Starmer's 'secret' visit to a decrepit nuclear sub to lobby for war should enrage Scots
The only winner is the Military Industrial Complex

Published in the March 21st edition of The National and the March 22nd edition of The Edinburgh Evening News.
Sir Keir’s warmongering visit to a creaking, leaking 25-year-old Vanguard nuclear sub at Barrow-in-Furness, which is NOT off the coast of Scotland as reported by Sky News, is grotesque and pathetic. It may please the readers of the Daily Fail but shouldn’t fool Scots.
This isn’t about the UK’s security or economic growth, but about boosting the bottom line of the military industrial complex (MIC). Barrow-in-Furness is the headquarters of BAE Systems, the UK’s biggest defence contractor.
The next class of nuclear submarines, Dreadnought - it would be more accurate to call it “DreadAlot” - is projected to cost £41 billion. The lead contractors are BAE Systems and Rolls Royce.

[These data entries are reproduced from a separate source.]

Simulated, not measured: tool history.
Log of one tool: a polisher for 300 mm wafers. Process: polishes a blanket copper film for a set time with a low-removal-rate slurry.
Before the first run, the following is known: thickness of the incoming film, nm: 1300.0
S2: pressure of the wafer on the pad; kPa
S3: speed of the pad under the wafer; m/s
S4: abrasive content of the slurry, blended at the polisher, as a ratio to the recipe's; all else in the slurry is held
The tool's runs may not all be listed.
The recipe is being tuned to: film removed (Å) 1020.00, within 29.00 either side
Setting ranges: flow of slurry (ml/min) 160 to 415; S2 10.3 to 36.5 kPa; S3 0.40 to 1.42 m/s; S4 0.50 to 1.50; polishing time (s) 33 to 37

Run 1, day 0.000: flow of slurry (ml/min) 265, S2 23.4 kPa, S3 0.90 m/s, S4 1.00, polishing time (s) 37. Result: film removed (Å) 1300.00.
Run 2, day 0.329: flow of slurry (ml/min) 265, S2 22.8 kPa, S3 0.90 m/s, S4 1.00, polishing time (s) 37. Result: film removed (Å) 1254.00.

Another MIC beneficiary is Italian company Leonardo. It specialises in electronic warfare systems and has a production facility in Edinburgh.
Sir Keir’s pledge to spend an extra £13bn a year on defence means this money will flow directly into the voracious maw of the UK MIC.
And English Labour is paving the way for these merchants of war to profit from Sir Keir’s largesse. Earlier this month 100 Labour MPs urged UK banks to class defence investments as ethical, arguing that environmental, social and governance (ESG) rules are limiting the MIC’s access to finance.
Colonel Lawrence Wilkerson, former chief of staff to US Secretary of State Colin Powell, classed the United States as a perpetual war state because the MIC needs at least £50 billion a year to satisfy it. When the war in Afghanistan, which the US badly lost, ended in 2021 after 20 years, the US started the proxy war against Russia in Ukraine a year later, followed by Gaza in 2023 and Lebanon in 2024. These wars are politically ‘necessary’ because the MIC donates vast amounts to members of Congress.
And so the grim cycle of death continues. When the Ukraine war ends, another will replace it so that the flow of money to the MIC is uninterrupted.
That’s why this week the US resumed bombing of the Houthis in Yemen, why it gave permission to the war criminal Benjamin Netanyahu to do the same in Gaza and why the next big war is likely to be with Iran at Israel’s urging.
The UK MIC, riding the coattails of the US MIC, profits from these continuous wars. 15% of every F35 that the genocidal state of Israel is using to bombard Gaza is British made. Two companies are in Scotland.
The Campaign Against Arms Trade (CAAT) estimates the value of the components UK industry supplies for Israeli F35s to be worth at least £360m since 2016.
War is big business. The US is the world’s top arms dealer, exporting 43% of the world’s weapons from 2020 - 2024. It exported 7.3 times more than China and 5.5 times more than Russia. The UK is the 7th largest arms exporter (3.6%), just ahead of tiny genocidal Israel (3.1%).
It’s clear that Starmer isn’t interested in the UK economy or its people. He has embraced the neoliberal agenda of his controllers. Austerity for the people and military spending for the MIC was always on their agenda and Starmer is just doing what he’s told.

Sir Keir even asked King Chuck to dub Barrow-in-Furness “the Royal Port of Barrow.” Chuck agreed.
At least a Scottish city was spared that embarrassment, although we bear the brunt of and radioactive pollution from the UK nuclear “deterrent,” which isn’t independent because it is controlled by the US.
One day Scotland will escape its UK prison. When it does, I hope it has the wisdom to forge an independent defence strategy, one not based on the NATO and MIC model of confrontation, but on cooperation and collective security, which recognises the legitimate security interests of other nations.
An organisation with 57 member states, including Russia, already exists, the OSCE (Organisation for Security and Cooperation in Europe). The answer to breaking the cycle of war is in the title - Cooperation. Let’s make Scotland the 58th member state.
Didn't Ukraine join the OSCE in 1992.......?
I’ve found it impossible to get anywhere criticizing Starmer and the so called New Labour. No matter what they do, everyone around here in my former conservative London borough support him to the hilt, even people who I formerly thought had some degree of intelligence and insight. Evidently he is doing a great job and if I ask how they can’t even answers and just mumble about the threat of Russia.